Trade Law Daily is a service of Warren Communications News.
Net Neutrality an Issue

EU Lawmakers Could Quash ACTA if Digital Copyright Concerns Aren’t Addressed, Official Report Author Says

The Anti-Counterfeiting Trade Agreement won’t get an easy ride in the European Parliament, the author of the legislative response to the treaty said Tuesday at a press briefing. David Martin, of the U.K. and Socialists and Democrats Party, said he doesn’t come to the debate with a set position but with an open mind. But he stressed that there are problems with the digital copyright and other provisions of the agreement which, if not resolved by the European Court of Justice or the European Commission, will likely lead to its death. Meanwhile, nearly 2.5 million people petitioned lawmakers to “stop ACTA, save our Internet."

Sign up for a free preview to unlock the rest of this article

Timely, relevant coverage of court proceedings and agency rulings involving tariffs, classification, valuation, origin and antidumping and countervailing duties. Each day, Trade Law Daily subscribers receive a daily headline email, in-depth PDF edition and access to all relevant documents via our trade law source document library and website.

The lack of openness in ACTA negotiations has doubtless undermined people’s confidence in it, but lawmakers have to move forward, said Martin, who will write the official report on behalf of the International Trade (INTA) Committee, which is taking the lead in vetting the treaty. Developments surrounding the agreement have shown “the worth of the European Parliament” as at least six governments have decided to hold off on ratifying it until the legislature acts, he said. INTA will recommend whether ACTA should be approved or rejected, with input from four other panels, Industry, Research and Energy (ITRE), Legal Affairs, Civil Liberties, Justice and Home Affairs, and Development, Parliament said.

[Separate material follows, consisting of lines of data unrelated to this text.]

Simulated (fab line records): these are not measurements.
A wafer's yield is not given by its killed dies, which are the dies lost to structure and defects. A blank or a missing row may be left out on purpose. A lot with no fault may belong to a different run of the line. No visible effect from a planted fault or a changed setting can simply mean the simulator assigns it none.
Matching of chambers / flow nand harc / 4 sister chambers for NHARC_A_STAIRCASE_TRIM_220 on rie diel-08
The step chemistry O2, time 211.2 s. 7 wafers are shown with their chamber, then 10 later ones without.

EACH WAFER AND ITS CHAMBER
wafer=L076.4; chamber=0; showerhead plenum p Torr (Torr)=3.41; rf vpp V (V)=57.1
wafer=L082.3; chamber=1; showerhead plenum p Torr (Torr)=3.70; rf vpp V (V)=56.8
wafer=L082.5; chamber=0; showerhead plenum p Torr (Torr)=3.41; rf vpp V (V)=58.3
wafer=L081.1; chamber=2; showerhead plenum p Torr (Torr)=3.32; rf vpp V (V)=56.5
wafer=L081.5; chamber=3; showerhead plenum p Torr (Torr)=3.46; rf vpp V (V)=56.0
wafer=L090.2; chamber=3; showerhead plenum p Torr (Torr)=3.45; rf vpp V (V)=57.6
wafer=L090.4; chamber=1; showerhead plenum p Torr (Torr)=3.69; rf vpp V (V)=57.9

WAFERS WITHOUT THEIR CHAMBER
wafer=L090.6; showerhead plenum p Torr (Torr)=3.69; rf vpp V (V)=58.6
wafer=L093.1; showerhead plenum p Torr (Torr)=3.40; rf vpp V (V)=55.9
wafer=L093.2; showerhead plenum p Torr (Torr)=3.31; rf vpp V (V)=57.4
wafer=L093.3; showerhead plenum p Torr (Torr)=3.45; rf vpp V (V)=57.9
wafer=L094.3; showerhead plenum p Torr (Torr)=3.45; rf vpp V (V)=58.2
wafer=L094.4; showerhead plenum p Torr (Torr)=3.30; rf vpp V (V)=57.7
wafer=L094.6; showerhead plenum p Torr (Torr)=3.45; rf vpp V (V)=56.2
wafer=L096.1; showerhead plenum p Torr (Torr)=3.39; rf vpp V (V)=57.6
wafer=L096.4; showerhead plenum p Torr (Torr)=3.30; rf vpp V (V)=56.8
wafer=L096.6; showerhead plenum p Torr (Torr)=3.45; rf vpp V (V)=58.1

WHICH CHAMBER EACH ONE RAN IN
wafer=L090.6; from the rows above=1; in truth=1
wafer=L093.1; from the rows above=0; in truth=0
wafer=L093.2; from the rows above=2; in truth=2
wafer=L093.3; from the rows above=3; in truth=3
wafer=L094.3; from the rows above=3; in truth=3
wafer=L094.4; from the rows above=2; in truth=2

ACTA suffers from several major problems, Martin said. Intellectual property (IP) is Europe’s global raw material and it must be protected, he said. But the treaty could have potential intended and unintended consequences, he said. It doesn’t require a three-strikes approach to digital copyright infringement, but it clearly places obligations on ISPs while leaving it unclear how those duties will be implemented, he said.

Martin welcomed an EC decision to seek European Court of Justice review of ACTA, and said the European Parliament will also refer it to the high court so that it can ask its own questions. He said he'll issue an interim report just before or after summer that will ask the EC to lay out exactly what it will expect from online providers, border guards and other affected sectors so lawmakers will have all available information on hand. Parliament doesn’t want the EC just to “regurgitate” statements it has already made, but to provide detailed guidance on how ACTA will be implemented, he said. The ECJ said it will give the case rather high priority, but its review could still take 12-18 months, he said.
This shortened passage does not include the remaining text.